Bug 447909

Summary: init scripts vulnerable to bad shutdown
Product: [Fedora] Fedora Reporter: stef <stephane.tranchemer>
Component: e2fsprogsAssignee: Eric Sandeen <esandeen>
Status: CLOSED WONTFIX QA Contact: Fedora Extras Quality Assurance <extras-qa>
Severity: medium Docs Contact:
Priority: low    
Version: 6CC: kzak, mcepl, mcepl, oliver, petrosyan, poelstra
Target Milestone: ---   
Target Release: ---   
Hardware: All   
OS: Linux   
Whiteboard:
Fixed In Version: Doc Type: Bug Fix
Doc Text:
Story Points: ---
Clone Of: Environment:
Last Closed: 2008-08-23 04:44:00 UTC Type: ---
Regression: --- Mount Type: ---
Documentation: --- CRM:
Verified Versions: Category: ---
oVirt Team: --- RHEL 7.3 requirements from Atomic Host:
Cloudforms Team: --- Target Upstream Version:
Embargoed:
Attachments:
Description Flags
log of the 'fsck -f' command none

Description stef 2008-05-22 12:43:21 UTC
Description of problem:
We are using Fedora Core distros at my univ for education purposes. Corrently we
are on FC6, moving to FC9 soon.
Our students aren't not very carefull about what they do with our computers, and
we have very often to go in computer rooms to fsck the machines (most likely due
to violent poweroff), but some computer sometimes do not ever won't start again...

The message on the console is :

/etc/rc.d/rc.sysinit: line 821 :  163 Segmentation fault   rm -f $ afile/*


I think something is wrong here in the way Linux handles some starting scripts,
some files seems vulnerable during a certain time making the system unable to
start again if violent shutdown is done during this period of time.

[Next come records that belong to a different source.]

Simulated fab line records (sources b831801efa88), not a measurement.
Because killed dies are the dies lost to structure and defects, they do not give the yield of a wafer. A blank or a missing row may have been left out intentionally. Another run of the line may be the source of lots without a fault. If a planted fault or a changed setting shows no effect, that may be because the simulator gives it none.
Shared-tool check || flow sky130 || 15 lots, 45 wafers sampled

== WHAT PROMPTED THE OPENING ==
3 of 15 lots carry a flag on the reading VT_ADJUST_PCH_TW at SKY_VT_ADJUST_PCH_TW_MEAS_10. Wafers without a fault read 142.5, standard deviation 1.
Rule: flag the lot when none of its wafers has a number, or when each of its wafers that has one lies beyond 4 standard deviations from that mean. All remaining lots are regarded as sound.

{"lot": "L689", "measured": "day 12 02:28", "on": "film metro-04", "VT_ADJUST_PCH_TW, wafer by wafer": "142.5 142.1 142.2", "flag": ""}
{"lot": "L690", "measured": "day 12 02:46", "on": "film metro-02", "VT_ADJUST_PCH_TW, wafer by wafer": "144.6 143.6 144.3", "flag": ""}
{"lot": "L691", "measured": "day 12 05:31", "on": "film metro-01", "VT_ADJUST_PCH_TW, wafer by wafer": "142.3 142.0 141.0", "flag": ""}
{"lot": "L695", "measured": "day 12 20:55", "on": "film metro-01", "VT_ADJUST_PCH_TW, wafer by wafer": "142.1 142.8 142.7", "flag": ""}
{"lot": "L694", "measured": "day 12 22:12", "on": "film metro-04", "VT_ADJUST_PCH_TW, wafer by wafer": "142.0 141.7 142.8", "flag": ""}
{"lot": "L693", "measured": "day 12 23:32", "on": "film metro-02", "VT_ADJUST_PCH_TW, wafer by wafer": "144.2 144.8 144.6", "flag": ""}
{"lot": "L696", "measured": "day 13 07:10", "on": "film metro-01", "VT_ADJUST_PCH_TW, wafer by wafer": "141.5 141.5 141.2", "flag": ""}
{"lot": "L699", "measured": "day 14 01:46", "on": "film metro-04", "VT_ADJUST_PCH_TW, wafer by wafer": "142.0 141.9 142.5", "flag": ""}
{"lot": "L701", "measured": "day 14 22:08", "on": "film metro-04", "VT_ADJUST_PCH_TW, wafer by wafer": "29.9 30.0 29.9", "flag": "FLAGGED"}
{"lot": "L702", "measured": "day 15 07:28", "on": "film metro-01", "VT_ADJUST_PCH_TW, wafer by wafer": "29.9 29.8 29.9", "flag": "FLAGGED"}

Version-Release number of selected component (if applicable):
Fedora Core 6 but certainly other versions

How reproducible:
sometimes

Steps to Reproduce:
1.poweroff violently several times and at different moments a system
2.restart and see what happens
3.do again until this behaviour happens
  
Actual results:

stuck on a sysinit error

Expected results:

system stop on a warning asking for fsck instead of being dead cold

Additional info:

Comment 1 Bill Nottingham 2008-05-22 15:57:59 UTC
This error is different - if you're at this point:
- you've already passed the filesystem check (which apparently succeeded)
- things are still corrupted enough that simple commands crash

Assigning to e2fsprogs. Out of curiosity, what happens if you force a fsck of a
system in this state?

Comment 2 Eric Sandeen 2008-05-22 19:35:02 UTC
I'd suggest modifying rc.sysinit so that the segfault leaves a corefile, if it
doesn't already, and attach that corefile along with information about which
binary (from which package, and which version) produced it.

Are there any interesting kernel messages at the time of the segfault?

Comment 3 stef 2008-05-23 08:03:02 UTC
(In reply to comment #1)
Alas I don't have any machine in this state at the moment, we made a fix-roll
yesterday when we had a certain number of computers in this state... we
couldn't, of course, leave machines in this state perturbing the classes.
I'll try next time we got this error (it can be very soon).

(In reply to comment #2)
No kernel message... Of course I tryed to see what happened but couldn't find
the culprit.
Can you give the way to modify rc.sysinit so that the segfault leaves a corefile ?

Comment 4 Eric Sandeen 2008-06-03 04:51:22 UTC
I'm sorry, I missed the last update.

ulimit -c unlimited

somewhere early in rc.sysinit should drop a core, as long as the fs is mounted
read/write when the segfault happens, I think.

Thanks,
-Eric

Comment 5 stef 2008-06-10 08:16:18 UTC
I had the error again today.
This time I tryed the FSCK thing as suggested in comment #1

I booted a Fedora disc in rescue mode and tryed to FSCK.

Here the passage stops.